All-Purpose Crumble Topping

Season: All | Active Time: 10 minutes | Total Time: 10 minutes | Difficulty: 1 (Very Easy)

This is a very riffable basic crumble recipe that works as a topping on a variety of pies, tarts, and cakes.

Makes about 3 cups

1 cup all-purpose flour (4.6 oz / 130g)

1 cup old-fashioned rolled oats (3 oz / 90g)

⅓ cup packed light brown sugar (2.3 oz / 65g)

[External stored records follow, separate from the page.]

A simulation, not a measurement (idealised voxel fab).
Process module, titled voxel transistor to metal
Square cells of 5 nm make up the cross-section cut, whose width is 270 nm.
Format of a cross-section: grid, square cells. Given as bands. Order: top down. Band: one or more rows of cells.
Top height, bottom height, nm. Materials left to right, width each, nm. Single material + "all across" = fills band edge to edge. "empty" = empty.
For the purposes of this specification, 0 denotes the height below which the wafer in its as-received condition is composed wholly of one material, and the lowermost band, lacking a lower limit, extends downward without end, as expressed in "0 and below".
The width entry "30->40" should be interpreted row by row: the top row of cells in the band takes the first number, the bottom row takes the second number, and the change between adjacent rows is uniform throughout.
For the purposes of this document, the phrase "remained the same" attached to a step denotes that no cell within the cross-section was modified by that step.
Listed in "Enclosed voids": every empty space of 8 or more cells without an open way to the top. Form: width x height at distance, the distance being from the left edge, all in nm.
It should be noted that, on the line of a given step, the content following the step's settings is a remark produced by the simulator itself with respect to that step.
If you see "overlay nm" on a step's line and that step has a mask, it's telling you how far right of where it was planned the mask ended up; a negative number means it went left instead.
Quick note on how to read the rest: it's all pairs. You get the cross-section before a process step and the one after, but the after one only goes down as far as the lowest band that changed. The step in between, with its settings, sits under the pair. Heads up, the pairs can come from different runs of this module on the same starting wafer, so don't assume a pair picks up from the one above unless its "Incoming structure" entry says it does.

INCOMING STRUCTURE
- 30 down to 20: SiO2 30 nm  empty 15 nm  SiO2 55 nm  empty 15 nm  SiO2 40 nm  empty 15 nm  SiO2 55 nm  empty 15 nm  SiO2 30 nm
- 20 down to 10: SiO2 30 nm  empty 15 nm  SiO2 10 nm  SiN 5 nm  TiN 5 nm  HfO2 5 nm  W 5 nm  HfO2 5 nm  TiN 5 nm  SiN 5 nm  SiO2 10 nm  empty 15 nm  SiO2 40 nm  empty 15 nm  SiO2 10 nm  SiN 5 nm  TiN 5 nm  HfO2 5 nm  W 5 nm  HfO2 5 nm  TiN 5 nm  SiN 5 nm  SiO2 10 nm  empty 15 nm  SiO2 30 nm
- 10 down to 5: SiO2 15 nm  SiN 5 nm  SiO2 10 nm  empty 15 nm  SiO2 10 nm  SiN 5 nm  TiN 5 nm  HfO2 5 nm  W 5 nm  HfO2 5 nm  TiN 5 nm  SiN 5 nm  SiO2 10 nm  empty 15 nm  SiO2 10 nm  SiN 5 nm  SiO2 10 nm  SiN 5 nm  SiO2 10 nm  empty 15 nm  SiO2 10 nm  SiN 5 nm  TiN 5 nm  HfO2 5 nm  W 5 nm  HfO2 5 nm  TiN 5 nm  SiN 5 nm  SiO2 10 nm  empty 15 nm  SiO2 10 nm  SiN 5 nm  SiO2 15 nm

1 teaspoon ground cinnamon

½ teaspoon Diamond Crystal kosher salt

10 tablespoons unsalted butter (5 oz / 142g), cut into ½-inch pieces, chilled

Make the crumble: In a medium bowl, toss together the flour, oats, brown sugar, cinnamon, and salt until combined. Add the butter and toss to coat, then use your fingertips to work the butter into the flour mixture until no visible pieces of butter or floury spots remain. It should naturally clump together and hold its shape when squeezed. Cover and refrigerate the crumble until ready to use.


Almond Crumble: Substitute 1 cup sliced almonds for the oats.

Buckwheat Crumble: Replace ¼ cup of the all-purpose flour (1.2 oz / 33g) with ¼ cup buckwheat flour (1.2 oz / 33g).

The crumble mixture, covered and refrigerated, will keep up to 4 days.